Chapter 10 - Insolvency law Flashcards
What is administration?
Administration is an insolvency process for companies struggling with cashflow issues, and is predominately designed to provide a breathing space (moratorium) from creditor action.
What are the key purposes of administration? (3)
There are three key purposes of administration:
* to rescue the company as a going concern.
* if this is not parctical, to achieve a better result for the company’s creditors as a whole than would be likely with a winding-up.
* if neither is reasonably practicable, and provided the administrator does not unnecessarily harm the interests of the creditors as a whole, then to realise the company’s assets to make a distribution to one or more preferential or secured creditors
What are the benefits of the administration process?
The key advantage of administration is to give the company breathing space to resolve its problems. If administration is successful the creditors should enjoy a better return in relation to past debts and the benefit of an ongoing client.
What is an administrator? Who may appoint them? (4)
The third party individual responsible for leading the administration process
The following are able to appoint an administrator:
* The company acting by ordinary resolution
* The directors acting by a majority
* One or more creditors
* Qualifying floating charge holders
What is a Qualifying Floating Charge Holder (QFCH)?
At least one floating charge which on its own or together with other fixed or floating charges amounts to a charge over the whole or substantially the whole of the company’s property.
The floating charge must contain power to appoint an administrator (or administrative receiver).
In what ways may an administrator be appointed? (2)
- By the court
- Out of court
Who is able to appoint an administrator outside of court and what are the necessary procedures?
The company, directors and qualifying floating charge holders can make claims outside of court provided the company is not in liquidation or already in administration. Creditors cannot make an appointment out of court
Who must appoint an administrator in court?
Any party (company, directors, qualifying floating charge holders and creditors) can make claims in court. It is the only route for creditors and the only route once the company is in administration or liquidation.
What is an administration order?
An administration order is an order of the court which puts an insolvency practitioner in control of the company, principally to insulate the company from its creditors and with a view to rescuing the company as a going concern.
What is the primary duty of the administrator?
As soon as they takes office, the administrator must take control of the company’s property and use their powers to manage the company in accordance with any proposals that have been approved by creditors or according to any directions given by the court.
What are the steps that the administrator should take within 7 days of appointment?
File notice of their appointment with the Registrar of Companies.
Require any of the company’s officers and employees to provide a statement of affairs (who have 11 days to comply with any such request).
What are the steps that the administrator should take within 8 weeks of appointment?
Submit a statement of their proposals for achieving the aim of administration to:
- the Registrar
- the company’s creditors
- the company’s members
The administrator should seek creditor acceptance of their proposals by the deemed consent procedure or another authorised consent method.
The administrator is also required to invite creditors to form a creditor’s committee and to ask for nominations to such a committee.
What are the steps that the administrator should take within 1 year of appointment?
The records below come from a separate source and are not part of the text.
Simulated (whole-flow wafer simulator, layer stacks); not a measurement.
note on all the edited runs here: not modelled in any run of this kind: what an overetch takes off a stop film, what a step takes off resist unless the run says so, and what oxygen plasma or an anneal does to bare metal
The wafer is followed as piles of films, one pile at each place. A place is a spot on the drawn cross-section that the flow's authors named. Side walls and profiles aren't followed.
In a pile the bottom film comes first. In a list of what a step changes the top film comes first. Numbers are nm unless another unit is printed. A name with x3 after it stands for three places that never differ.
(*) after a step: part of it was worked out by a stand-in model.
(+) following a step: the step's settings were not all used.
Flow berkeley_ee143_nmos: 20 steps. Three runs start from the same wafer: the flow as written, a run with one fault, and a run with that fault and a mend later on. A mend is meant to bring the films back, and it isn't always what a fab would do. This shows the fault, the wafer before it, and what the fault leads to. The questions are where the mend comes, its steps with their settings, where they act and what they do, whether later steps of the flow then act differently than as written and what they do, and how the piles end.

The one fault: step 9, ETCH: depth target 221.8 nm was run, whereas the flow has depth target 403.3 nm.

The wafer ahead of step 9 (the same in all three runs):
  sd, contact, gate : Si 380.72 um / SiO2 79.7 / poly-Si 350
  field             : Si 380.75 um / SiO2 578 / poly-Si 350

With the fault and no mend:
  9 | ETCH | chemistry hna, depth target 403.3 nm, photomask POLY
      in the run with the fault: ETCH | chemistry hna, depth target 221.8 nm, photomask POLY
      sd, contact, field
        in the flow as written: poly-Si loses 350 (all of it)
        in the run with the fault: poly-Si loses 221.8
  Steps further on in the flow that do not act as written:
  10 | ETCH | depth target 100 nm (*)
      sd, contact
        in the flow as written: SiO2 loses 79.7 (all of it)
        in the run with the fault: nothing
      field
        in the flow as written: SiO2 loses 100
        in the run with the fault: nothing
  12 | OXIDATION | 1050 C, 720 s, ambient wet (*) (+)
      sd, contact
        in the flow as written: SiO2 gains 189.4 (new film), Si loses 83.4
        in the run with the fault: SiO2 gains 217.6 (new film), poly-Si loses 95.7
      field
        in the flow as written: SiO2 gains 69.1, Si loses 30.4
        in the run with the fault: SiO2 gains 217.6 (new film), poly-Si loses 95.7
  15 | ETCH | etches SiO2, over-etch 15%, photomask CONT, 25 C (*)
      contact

The administrator’s appointment is terminated unless extended by the court or (once only) by a prescribed majority of the creditors.
What are the powers of the administrator? /96)
The administrator takes on the powers previously enjoyed by the directors and generally “may do anything necessarily expedient for the management of the affairs, business and property of the company.”
Specifically, they may:
- remove or appoint a director
- call a meeting of members or creditors
- apply to court for directions regarding the carrying out of their functions
- make payments to secured or preferential creditors
- make payments to unsecured creditors, if the administrator feels that to pay the unsecured creditor will help the achievement of the administration, and otherwise with the permission of the court.
- present or defend a petition for the winding up of the company
Any creditor or member of the company may apply to the court if they feel that the administrator has acted or will act in a way that has harmed or will harm their interest.
During the period of administration and from the presenting of a petition for an administration order, what consequences take effect? (6)
What are the advantages of administration?
Administration may be preferable to liquidation for the following reasons:
- For the company, it does not necessarily cease to exist at the end of the process and it also provides temporary relief from creditors to allow breathing space to formulate rescue plans.
- For the members, as they will continue to have shares in the company. If the administration is successful, regenerating the business should enhance share value and will restore any income from the business.
- For the creditors, who should obtain a return in relation to their past debts.